Step outside of the Milky Way for a moment and you might notice the bright disc of stars we call home has a weird warp to it. Now it seems the rest of our galaxy is also a little off-kilter.

A new map of the stars above and below the galactic plane shows its galactic halo – the diffuse globe of gas, dark matter, and stars that surrounds spiral galaxies – is also wonky. Rather than the nice round sphere astronomers expected, the Milky Way's halo is a wibbly ellipsoid whose three axes are all different lengths.

"For decades, the general assumption has been that the stellar halo is more or less spherical and isotropic, or the same in every direction," says astronomer Charlie Conroy of the Harvard & Smithsonian Center for Astrophysics (CfA).

"We now know that the textbook picture of our galaxy embedded within a spherical volume of stars has to be thrown out."

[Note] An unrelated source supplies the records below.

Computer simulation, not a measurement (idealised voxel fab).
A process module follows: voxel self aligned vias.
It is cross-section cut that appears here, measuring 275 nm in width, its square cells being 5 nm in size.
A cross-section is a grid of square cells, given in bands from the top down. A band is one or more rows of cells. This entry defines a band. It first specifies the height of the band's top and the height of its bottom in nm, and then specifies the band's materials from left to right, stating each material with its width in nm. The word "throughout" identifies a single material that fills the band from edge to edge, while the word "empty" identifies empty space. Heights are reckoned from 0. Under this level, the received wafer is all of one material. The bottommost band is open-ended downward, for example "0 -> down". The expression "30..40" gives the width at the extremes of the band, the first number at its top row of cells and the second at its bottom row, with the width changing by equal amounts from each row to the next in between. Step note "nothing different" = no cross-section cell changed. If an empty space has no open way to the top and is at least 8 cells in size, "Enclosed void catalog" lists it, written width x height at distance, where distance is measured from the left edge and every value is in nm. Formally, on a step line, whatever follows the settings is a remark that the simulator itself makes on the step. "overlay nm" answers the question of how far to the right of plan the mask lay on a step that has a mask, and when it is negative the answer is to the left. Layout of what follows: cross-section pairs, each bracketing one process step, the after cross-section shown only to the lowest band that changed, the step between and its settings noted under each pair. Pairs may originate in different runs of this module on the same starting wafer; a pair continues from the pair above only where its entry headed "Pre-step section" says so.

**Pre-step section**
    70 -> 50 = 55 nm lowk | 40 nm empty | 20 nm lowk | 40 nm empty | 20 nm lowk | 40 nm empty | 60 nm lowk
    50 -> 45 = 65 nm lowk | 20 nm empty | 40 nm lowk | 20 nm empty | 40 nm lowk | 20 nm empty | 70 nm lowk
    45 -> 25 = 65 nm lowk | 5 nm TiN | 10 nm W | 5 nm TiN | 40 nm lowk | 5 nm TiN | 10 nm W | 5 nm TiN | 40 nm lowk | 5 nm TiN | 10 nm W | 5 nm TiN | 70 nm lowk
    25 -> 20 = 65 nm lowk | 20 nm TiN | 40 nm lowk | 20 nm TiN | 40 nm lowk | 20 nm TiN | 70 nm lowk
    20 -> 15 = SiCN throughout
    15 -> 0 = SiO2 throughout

Determining the shape of our galaxy is really difficult to do. Imagine trying to figure out the shape of a vast lake while you're bobbing around in the middle of it. It's only in recent years, with the launch of the European Space Agency's Gaia telescope in 2013, that we've gained a detailed understanding of the three-dimensional shape of our galaxy.

Gaia shares Earth's orbit around the Sun. Changes in the telescope's position in the Solar System allows it to measure the parallax of objects in the Milky Way, obtaining the most accurate measurements to date for calculating the positions and movements of thousands of distant stars.

Thanks to this data, we now know that the Milky Way's disk is warped and bent. We also know that the Milky Way has repeatedly engaged in acts of galactic cannibalism, one of the most prominent of which seems to have been a collision with a galaxy we call the Gaia Sausage, or Gaia Enceladus, around 7 to 10 billion years ago.

This collision, scientists believe, created the Milky Way's stellar halo. The Gaia Sausage tore apart as it encountered our galaxy, its distinct population of stars scattering through the Milky Way's halo.